More than six years after military victory was
declared, the civilian alienation from the western-backed regime and the
Taliban military attacks against the western troops are threatening the
entire operation. Inter-imperialist tensions are high, with European
allies ignoring US requests for more troops and more military
offensives.
In Afghanistan, NATO launched its first ever ground
war, invoking its Article 5 (‘collective defence’) for the first time
since its foundation in 1949. Since 2003, NATO has been in charge of the
multi-national forces (ISAF) from 26 countries and the number of troops
has quadrupled to today’s 43,000 under the command of US general, Dan
McNeill. Separately, the US has 12,000 troops in Operation Enduring
Freedom, aimed at fighting important terrorist targets.
Increased military intervention, however, has solved
nothing. Last year, 6,200 people died in fighting, an increase of 50%
compared to 2006. There were 150 suicide attacks and, early this year,
even the five-star Kabul Serena Hotel was attacked, with seven people
killed. Taliban checkpoints are everywhere in the south and east, and
they control the main road from Kabul to Kandahar. Senlis, a think tank,
says the Taliban has a firm presence in 54% of the country.

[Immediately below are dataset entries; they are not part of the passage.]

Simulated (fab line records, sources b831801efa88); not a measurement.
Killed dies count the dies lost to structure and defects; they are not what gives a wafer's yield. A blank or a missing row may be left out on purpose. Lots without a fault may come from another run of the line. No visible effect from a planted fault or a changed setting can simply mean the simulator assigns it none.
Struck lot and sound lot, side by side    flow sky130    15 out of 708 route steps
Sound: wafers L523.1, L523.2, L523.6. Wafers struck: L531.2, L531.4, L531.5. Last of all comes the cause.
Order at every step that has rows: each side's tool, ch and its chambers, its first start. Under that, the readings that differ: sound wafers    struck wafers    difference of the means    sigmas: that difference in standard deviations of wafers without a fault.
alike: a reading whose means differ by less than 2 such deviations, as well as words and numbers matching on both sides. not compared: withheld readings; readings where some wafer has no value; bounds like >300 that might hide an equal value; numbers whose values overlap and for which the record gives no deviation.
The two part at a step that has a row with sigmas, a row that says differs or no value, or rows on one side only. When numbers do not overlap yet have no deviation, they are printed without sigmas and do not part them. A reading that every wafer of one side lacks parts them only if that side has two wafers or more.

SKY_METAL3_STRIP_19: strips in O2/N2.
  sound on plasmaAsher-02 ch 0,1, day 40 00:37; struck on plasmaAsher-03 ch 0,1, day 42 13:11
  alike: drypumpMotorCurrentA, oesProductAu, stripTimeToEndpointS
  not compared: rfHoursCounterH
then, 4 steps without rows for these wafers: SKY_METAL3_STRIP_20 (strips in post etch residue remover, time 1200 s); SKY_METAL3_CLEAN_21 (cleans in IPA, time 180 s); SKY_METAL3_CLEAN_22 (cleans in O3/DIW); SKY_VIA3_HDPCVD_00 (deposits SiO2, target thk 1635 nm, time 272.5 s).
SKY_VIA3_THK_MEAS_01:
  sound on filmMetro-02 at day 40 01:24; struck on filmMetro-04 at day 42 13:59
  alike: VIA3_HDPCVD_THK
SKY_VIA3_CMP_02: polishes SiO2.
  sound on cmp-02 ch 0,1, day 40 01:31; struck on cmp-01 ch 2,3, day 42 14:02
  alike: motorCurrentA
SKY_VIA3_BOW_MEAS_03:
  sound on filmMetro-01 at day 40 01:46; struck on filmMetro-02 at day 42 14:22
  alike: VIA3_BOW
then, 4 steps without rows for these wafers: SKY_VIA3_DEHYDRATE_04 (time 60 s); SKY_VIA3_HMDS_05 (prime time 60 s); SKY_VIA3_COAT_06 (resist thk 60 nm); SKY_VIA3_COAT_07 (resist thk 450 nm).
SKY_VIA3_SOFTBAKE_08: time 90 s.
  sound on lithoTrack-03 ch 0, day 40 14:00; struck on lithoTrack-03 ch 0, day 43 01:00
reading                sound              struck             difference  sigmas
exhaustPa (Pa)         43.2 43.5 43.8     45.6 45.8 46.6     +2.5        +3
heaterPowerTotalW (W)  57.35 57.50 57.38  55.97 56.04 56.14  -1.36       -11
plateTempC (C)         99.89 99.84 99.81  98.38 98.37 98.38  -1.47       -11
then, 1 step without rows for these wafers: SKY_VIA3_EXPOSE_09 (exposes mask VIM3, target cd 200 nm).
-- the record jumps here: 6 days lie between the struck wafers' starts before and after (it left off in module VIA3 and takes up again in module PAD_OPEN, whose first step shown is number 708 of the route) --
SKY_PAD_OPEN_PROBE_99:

After six years of de facto US rule, two million
children are not getting any education in Afghanistan, a country of 30
million people where 75% are illiterate. Access to water and electricity
is limited, the small degree of investment is dwindling, and rich people
are leaving or considering leaving the country. At least one notorious,
former US-backed governor has become a ‘businessman’ in Dubai, with the
money gleaned from corruption affairs.
Other present or former allies of the US and its
Afghan president, Hamid Karzai, a former employee of the US oil company,
Unocal, are involved in drug production and trafficking. Last year, it
was estimated that poppy cultivation produced 8,200 metric tons of
opium, a record level and over 90% of global production.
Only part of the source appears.